The world will impinge into your need
for silence, into your prayers. In the hardest seconds
of your life, your neighbours will be drunk,
booming hip-hop through thin inconvenient walls.
At the lighting of your candles, in the moment
you need to focus – the apex of your flame,
the voice of the Holy Spirit, someone
will be vacuuming, talking, ringing up change,
a bin wagon bleeping as it reverses, builders
swearing into the distance you put by pulling into
yourself. It sounds like they are calling your name.
~ John Siddique, Recital, Salt Publising, Cambridge, England, UK, 2009

THIS IS MY PRAYER LIFE!
Rarely does a poem capture the essence of one’s experience and one’s vocation – one’s calling. John Siddique caused me to stop – to literally stop, go into myself and completely relate with what he is saying in this short powerful poem.
In our community, where calling means incarnation amongst the world, not cloistered away in a monastery, though to be honest – we sometimes envy the monks! To love people, give yourself away; to be Christ in a world of noise, of distraction, of so much need; to be a people who are ourselves often irreverent to piety in the American religious experience, we find ourselves too busy, over committed and demands of life pulling on us from every direction.

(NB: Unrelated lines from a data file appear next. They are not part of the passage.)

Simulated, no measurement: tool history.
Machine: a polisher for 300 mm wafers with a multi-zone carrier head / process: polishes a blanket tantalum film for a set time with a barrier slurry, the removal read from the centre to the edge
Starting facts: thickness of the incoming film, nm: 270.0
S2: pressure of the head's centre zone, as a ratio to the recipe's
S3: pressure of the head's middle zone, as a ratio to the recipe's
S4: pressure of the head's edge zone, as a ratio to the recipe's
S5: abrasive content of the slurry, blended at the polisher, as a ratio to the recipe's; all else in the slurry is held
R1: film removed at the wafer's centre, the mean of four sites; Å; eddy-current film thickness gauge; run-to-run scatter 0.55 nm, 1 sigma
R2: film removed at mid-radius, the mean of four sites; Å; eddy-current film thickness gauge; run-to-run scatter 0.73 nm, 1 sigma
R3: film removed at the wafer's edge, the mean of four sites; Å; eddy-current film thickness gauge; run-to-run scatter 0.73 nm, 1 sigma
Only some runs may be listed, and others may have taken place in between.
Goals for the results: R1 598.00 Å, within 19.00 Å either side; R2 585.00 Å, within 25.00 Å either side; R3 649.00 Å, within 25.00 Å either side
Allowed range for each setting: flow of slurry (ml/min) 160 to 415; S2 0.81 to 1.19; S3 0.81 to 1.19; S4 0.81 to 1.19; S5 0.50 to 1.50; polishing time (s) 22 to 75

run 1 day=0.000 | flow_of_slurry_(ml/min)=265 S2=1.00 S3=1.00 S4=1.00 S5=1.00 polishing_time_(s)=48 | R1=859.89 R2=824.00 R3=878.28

John froze me in my steps – brought me face to face with my reality. I love my world, I love my calling, I love my community, and the many people with whom we journey to discover God beyond religiosity, beyond institution, beyond “ought to’s”. John put the tension into words – things I’d felt at the conscious and unconscious level… caught the essence.
The trick, as Brother Laurence addressed centuries ago is to be with Him in, amongst, while the world goes on around you. This is hard and something I have made progress towards, yet feel so immature and needing to grow further.
Thanks, John, for giving voice to the feelings I did not have words to even begin to define within myself, much less to others.
Note: I want to encourage you to consider this book, Recital. John Siddique puts into words the human experience on so many fronts. He addresses the harsh realities with a gentleness, acceptance, making peace with the disharmonious realities and complexities with which we must come to terms. From death, to parents and children, to love, life and living life, he captures our contemporary reality with a classic depth and reflection not often found today in our cheap veneer culture.
1 comments:
Hey Mike
So pleased John's work connected so profoundly with you.
He's a great guy, who's fast becoming a very dear friend.